I believe that if analyzed as to its basis in reality, what Kierkegaard said about poetic love, would characterize this song “Vision” by Peter Hammill. (At this point, for the sake of brevity, I cannot provide Kierkegaard’s arguments for these but I believe they are sound.)

Is “poetic love” then an evil or a good? It depends on whether it is idolized as the supreme love and/or placed higher than the love we should have for God and his will of loving our neighbor. Any idolotry is a great evil because it is the mistake of worshiping created things rather than the creator of them. But we need to beware lest our attempts to overcome  such idolatry make us love even less. Therefore in our feeble attempts to rise above “poetic love” to a true “Christian love” we need keep in mind the warning of C. S. Lewis regarding our heeding the command of Jesus to “hate” others if our love of them would prevent us from following God, to not “mistake the decays of nature for the increase of grace.”

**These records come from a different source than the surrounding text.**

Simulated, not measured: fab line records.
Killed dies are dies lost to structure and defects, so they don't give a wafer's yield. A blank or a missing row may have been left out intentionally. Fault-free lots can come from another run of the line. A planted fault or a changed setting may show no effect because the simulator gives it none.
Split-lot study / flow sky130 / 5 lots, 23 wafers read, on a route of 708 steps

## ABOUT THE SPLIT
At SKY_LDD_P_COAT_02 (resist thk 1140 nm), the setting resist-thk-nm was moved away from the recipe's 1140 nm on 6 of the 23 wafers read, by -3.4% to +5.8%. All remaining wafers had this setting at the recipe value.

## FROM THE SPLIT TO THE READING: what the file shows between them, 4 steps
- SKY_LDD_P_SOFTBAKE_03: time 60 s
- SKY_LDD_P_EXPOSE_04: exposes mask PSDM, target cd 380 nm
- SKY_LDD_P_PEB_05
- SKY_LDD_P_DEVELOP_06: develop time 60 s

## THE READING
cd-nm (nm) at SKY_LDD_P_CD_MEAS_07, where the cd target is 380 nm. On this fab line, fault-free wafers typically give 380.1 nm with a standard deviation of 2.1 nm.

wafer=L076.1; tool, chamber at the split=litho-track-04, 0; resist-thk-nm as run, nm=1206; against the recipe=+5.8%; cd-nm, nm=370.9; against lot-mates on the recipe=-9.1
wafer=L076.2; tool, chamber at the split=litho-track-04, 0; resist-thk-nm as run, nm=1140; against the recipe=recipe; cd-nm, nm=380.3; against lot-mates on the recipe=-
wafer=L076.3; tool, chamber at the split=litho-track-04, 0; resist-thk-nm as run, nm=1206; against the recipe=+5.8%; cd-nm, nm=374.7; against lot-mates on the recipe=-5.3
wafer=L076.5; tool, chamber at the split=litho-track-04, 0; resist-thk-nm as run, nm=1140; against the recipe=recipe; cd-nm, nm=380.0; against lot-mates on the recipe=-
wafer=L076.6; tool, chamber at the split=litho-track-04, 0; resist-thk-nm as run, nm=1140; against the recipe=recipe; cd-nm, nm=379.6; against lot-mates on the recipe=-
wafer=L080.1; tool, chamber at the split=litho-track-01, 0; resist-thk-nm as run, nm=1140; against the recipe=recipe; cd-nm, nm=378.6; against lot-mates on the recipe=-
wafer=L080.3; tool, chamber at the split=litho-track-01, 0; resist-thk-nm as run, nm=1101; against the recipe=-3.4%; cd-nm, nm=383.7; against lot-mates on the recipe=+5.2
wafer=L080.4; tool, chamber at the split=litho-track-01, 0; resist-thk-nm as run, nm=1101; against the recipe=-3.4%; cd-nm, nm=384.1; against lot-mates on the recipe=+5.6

“It is dangerous to press upon a man the duty of getting beyond earthly love when his real difficulty lies in getting so far. And it is no doubt easy enough to love the fellow creature less and to imagine that this is happening because we are learning to love God more, when the real reason may be quite different. We may be only ‘mistaking the decays of nature for the increase of Grace’. Many people do not find it really difficult to hate their wives or mothers. Mr. Mauriac, in a fine scene, pictures the other disciples stunned and bewildered by this strange command, but not Judas. He laps it up easily.” (C. S. Lewis, “The Four Loves” p. 118)

Therefore, having presented this brief “analysis” of poetic love that seems to be evident in Peter Hammill’s beautiful song, I believe that we may appreciate it all the more if we realize that it is merely/mainly an expression of “poetic love.” That it falls short of what could be called “perfect love” does not diminish it. C. S. Lewis again helps in this regard:

“It is probably impossible to love any human being simply ‘too much.’ We may love him to much in proportion to our love for God; but it is the smallness of our love for God, not the greatness of our love for the man, that constitutes the inordinacy.”

Therefore, knowing that the natural loves are intrinsically a good and not an evil, I hope you enjoy this beautiful song of “poetic love” by Peter Hammill. Of course, it is possible that the song itself is moving toward the love commanded by Jesus when he said “thou shall love” with “covenant love,” although there is no specific indication in the lyrics of love swearing “by something higher than itself” that Kierkegaard thought was needed for transcending mere poetic love (Works of Love, p. 45). So the question is what does this poet (Peter Hammill) believe can make this permanence of love, expressed in the following words, a reality?

Let me live in your life,
for you make it all seem to matter.
Let me die in your arms,
so the vision may never shatter.
The seasons roll on;
my love stays strong.

I  believe that it is extremely difficult, for us who often (hopefully) experience poetic love, to for the very reason of the power of that experience, cognitively understand the nature of poetic love. Likewise, how can we understand the God given thirst for transcendent eternal love that we also “experience” yet perhaps not even on the level of conscious thought since it is intrinsically a deeper level of our existence?

Hopefully this post may at least serve as a catalyst that will cause us to wonder at, and seek a deeper understanding of, the powerful “loves” in which we “live and move and have our being.” I for one, find some level of understanding from Jesus and the Bible, and some who have found a level of understanding such as Soren Kierkegaard and C. S. Lewis. It is also interesting that Kierkegaard and Lewis were poets, and then they became prophets. And Jesus of Nazareth was love incarnate.

Vision by Peter Hammill

I have a vision of you, locked inside my head;
it creeps upon my mind, and warms me in my bed.
A vision shimering, shifting
moving in false firelight;
a vision of a vision,
protecting me from fear at night,
as the seasons roll on, and my love stays strong.

I don’t know where you end, and where it is that I begin.
I simply open my mind and the memories flood on in.
I remember waking up with your arms around me;
I remember losing myself
and finding that you’d found me,
as the seasons rolled on, and my love stayed strong.

Be my child, be my lover,
swallow me up in your fire-glow.
Take my tongue, take my torment,
take my hand and don’t let go.
Let me live in your life,
for you make it all seem to matter.
Let me die in your arms,
so the vision may never shatter.
The seasons roll on;
my love stays strong.

Original Content © Bryan M. Christman and Manifest Propensity, 2013. Excerpts, links, and reblogging may be used, provided that full and clear credit is given to Bryan M. Christman and Manifest Propensity with appropriate and specific direction to the original content.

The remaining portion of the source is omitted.